The Future Revenue Picture, and the Syncing of Baseball and Business Plans
When considering the combination of debt service payments, MLB’s Debt Service Rule, and Wrigley Field upkeep expenses, there is anywhere from $45 to $60 million annually that is unavailable to the Cubs for baseball operations. And, to the extent revenues continue to feel the pinch of attendance declines, the pain associated with those unavailable funds is only going to become more acute. That’s a bummer.
But it’s not like these financial issues have gone unanticipated by the Cubs, and that’s why we’ve seen such a dramatic surge in their efforts to capitalize on all reasonable revenue opportunities, from in-park sponsorship deals to Spring Training facilities naming rights to new concessions deals. In the past few years, the Cubs have ramped up their business operations, increased hiring, and worked hard to generate every last dollar of revenue possible. In that way, the business side is operating not unlike the baseball side right now: pinned down by certain externally-created limitations, they are having to find every edge, every efficiency, to generate as much revenue as possible.

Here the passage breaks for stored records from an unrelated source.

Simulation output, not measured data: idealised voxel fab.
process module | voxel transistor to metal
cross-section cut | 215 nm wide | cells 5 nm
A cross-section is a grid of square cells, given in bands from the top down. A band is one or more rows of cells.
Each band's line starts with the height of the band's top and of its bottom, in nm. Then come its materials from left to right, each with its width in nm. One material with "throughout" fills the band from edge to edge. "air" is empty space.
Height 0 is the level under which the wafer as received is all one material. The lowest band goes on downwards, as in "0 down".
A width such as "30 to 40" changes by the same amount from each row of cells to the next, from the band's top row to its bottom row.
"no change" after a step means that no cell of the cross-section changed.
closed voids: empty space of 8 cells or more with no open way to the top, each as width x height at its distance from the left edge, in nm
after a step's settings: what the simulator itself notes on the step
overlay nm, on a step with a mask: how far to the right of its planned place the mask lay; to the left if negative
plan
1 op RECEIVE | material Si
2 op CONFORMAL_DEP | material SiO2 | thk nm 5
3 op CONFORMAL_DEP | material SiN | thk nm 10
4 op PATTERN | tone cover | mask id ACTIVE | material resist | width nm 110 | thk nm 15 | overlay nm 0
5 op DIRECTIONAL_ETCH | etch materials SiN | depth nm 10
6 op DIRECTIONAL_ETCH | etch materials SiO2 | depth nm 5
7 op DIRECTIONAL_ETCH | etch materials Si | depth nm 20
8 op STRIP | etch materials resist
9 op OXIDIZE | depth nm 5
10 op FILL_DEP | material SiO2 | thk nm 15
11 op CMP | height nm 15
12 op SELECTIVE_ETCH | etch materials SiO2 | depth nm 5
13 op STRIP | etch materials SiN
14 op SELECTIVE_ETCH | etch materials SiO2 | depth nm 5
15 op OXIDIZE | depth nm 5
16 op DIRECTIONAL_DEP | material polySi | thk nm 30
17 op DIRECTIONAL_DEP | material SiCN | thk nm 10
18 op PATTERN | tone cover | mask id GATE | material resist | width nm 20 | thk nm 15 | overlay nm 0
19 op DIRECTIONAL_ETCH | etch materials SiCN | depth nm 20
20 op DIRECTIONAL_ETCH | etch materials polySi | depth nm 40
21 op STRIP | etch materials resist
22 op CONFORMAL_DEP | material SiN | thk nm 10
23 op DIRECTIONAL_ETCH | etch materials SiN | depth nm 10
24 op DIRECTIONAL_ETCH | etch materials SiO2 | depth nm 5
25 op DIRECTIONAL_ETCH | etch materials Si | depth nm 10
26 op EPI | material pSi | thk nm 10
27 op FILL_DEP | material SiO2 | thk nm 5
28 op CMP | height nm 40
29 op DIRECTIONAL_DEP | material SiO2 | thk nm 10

With that in mind, the Cubs are inclined to focus whatever discretionary money they have available on things that will return a long-term benefit, rather than a short-term patch. For example, the Ricketts Family plans to spend a huge amount of money on the renovation and development of Wrigley Field. Could those hundreds of millions of dollars have gone to funding a couple big-time player contracts? Sure. But, right now, the Cubs would rather spend money on something that returns revenue annually than spend significantly on aging free agents, where, once that money is spent and the player plays, the investment is gone. This is particularly true when spending big on aging free agents doesn’t align with the timing of the baseball plan anyway, and when the pool of available free agents is diminishing in quality.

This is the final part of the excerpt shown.